7

I am reading through section 13.2 of the PostgreSQL Manual, but the textual descriptions found there are not enough clear, and lack examples.

For instance the following two paragraphs are not clear to whom is learning PostgreSQL:

INSERT with an ON CONFLICT DO UPDATE clause behaves similarly. In Read Committed mode, each row proposed for insertion will either insert or update. Unless there are unrelated errors, one of those two outcomes is guaranteed. If a conflict originates in another transaction whose effects are not yet visible to the INSERT, the UPDATE clause will affect that row, even though possibly no version of that row is conventionally visible to the command."

and

The Repeatable Read mode provides a rigorous guarantee that each transaction sees a completely stable view of the database. However, this view will not necessarily always be consistent with some serial (one at a time) execution of concurrent transactions of the same level. For example, even a read only transaction at this level may see a control record updated to show that a batch has been completed but not see one of the detail records which is logically part of the batch because it read an earlier revision of the control record.
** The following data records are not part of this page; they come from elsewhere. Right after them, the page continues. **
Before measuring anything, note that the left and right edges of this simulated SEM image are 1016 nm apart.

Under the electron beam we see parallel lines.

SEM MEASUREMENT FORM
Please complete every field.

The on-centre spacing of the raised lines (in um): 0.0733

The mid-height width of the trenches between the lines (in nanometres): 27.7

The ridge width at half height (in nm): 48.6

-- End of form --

Can someone give examples clarifying what is in these two paragraphs?

Does anyone know where can I find a formal description of the behavior of PostgreSQL isolation levels? I am looking for this because it is an advanced topic which I believe a formal description would help clarify how it works, and thus, help avoid concurrency bugs between transactions.

UPDATE: Another doubt I have is how does a serializable transaction is handled in terms of how the database machinery decides to commit or abort it, when it can run concurrently with other transactions at other isolation levels? Does the database decides on the result of the serializable transaction as if the other transactions were ran with serializable isolation too?

Thanks

UPDATE 2: So far the best I found regarding implementation details of isolation levels is the PostgreSQL Wiki Serializable Page.

mljrg
  • 4,430
  • 2
  • 36
  • 49
  • I'd like to know why there are two recommendations to close this question. A potential response seems to be very useful to grab a clear understanding of this so much important database programming topic. – mljrg Jun 06 '18 at 17:25
  • I think there are two problems with this question: firstly, an answer in the form of an offsite link might well break at some point in the future; and secondly, it's not clear exactly what extra detail would need to be in an answer - what is it specifically that you find unclear about the descriptions you found, and how would a "formal description" differ? – IMSoP Jun 06 '18 at 17:41
  • Note that by "problems" I don't mean it's not *useful*, but that it doesn't fit very well *on this site*. If you [edit] the question to focus on one of the two paragraphs (you can always ask a separate question for the other), and explain which parts you already understand, the request for an explanation and example might be better suited for this format. – IMSoP Jun 06 '18 at 17:46
  • @IMSoP I adapted my question as per your comments, and now it is more focused on the examples I would like to be explained better, preferably with accompanying SQL. The request for a formal description is now relegated to a second priority, though I believe there is no such description anywhere but in the code itself :-( . Please read my comment to "Laurenz Albe" for what I do not understand in the two paragraphs. Thanks – mljrg Jun 07 '18 at 10:54
  • I'm still confused by what you think a "formal description" would look like, or how it would fit into this site. The Isolation Levels themselves are standardised in the ISO SQL standard, so there will be a formal description there of the guarantees they have to make. The exact details of how Postgres implements those guarantees are, by definition, an implementation detail, so they're only ever going to be *documented*, based on the details of the current code. – IMSoP Jun 07 '18 at 11:05
  • Meanwhile, I suggested *narrowing down the question* to one example, and one concern; you seem to instead have added *additional* questions ("another doubt..."). Again, it's not that these questions aren't interesting, it's just that you could write a whole book on them (you've already decided that the whole page of Postgres manual you found isn't enough), so it just doesn't fit into the format of this site. – IMSoP Jun 07 '18 at 11:08
  • @IMSoP By formal description I mean one describing PostgreSQL's transaction handling algorithm(s), such as a high-level pseudo-code description. – mljrg Jun 07 '18 at 11:49
  • @IMSoP Since there is already one tentative answer, perhaps I will wait for its author to respond to my comments. I will accept his answer in case he, or someone else, succeeds clarifying the two paragraphs and my last question. If not, then I will consider creating separate questions to get more visibility, if that's what you recommend. – mljrg Jun 07 '18 at 11:53

2 Answers2

9
  • READ COMMITTED: each SQL statement takes a new snapshot of the database, so every statement will always see changes made by concurrent transactions in the mean time as soon as they are committed. No serialization errors can occur.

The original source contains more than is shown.